Abstract A novel technique for time- and space-resolved measurement of density fluctuation is presented. It is nonintrusive and based on laser Doppler vibrometry. The density fluctuations reveal information on dynamic heat release and fluid velocity. The significance of this technique is proven by recording thermo-acoustic oscillations in a model combustor.
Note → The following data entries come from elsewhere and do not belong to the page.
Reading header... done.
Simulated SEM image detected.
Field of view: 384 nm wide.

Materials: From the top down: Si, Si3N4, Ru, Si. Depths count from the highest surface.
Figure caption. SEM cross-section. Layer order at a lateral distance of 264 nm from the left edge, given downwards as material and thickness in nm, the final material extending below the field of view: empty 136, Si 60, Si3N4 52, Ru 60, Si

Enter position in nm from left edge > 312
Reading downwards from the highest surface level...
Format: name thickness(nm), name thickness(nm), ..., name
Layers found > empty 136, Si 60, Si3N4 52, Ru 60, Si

Frequency resolved density fluctuations measurements of combustion oscillations in a model combustor

In this work, investigations of thermo-acoustic oscillations by means of density fluctuation measurements, are presented. For this, laser-vibrometers were used. Although these systems were initially developed for highly accurate detection of surface vibration, they are also capable of measuring the integral gas density fluctuation along the line of sight. In order to facilitate a laser based investigation of a thermo-acoustically unstable setup, a variable geometry burner – developed in a previous project was operated in an optically accessible gas turbine model combustion chamber at atmospheric conditions. Thermoacoustic coupling ocured at 165 Hz when the burner was operated at a power of 5 kW. Density fluctuations outside and inside the flame region were measured using vibrometers. Furthermore, the the eigenfrequencies of the combustion chamber were detected by measuring the surface vibration, as well as, the acoustic waves forming within the volume of the chamber without combustion, but with loudspeaker excitation. The spectrum of the cavity resonance was compared to the spectra obtained with combustion under different conditions. The variable geometry burner was helpful in order to easily change flow momentum or flow angular momentum. With a fixed vibrometer as a reference and a traversable laser-vibrometer moving along the flow axis, the phase relation of structures released by the flame, was measured. Consequently the velocity of these structures was estimated.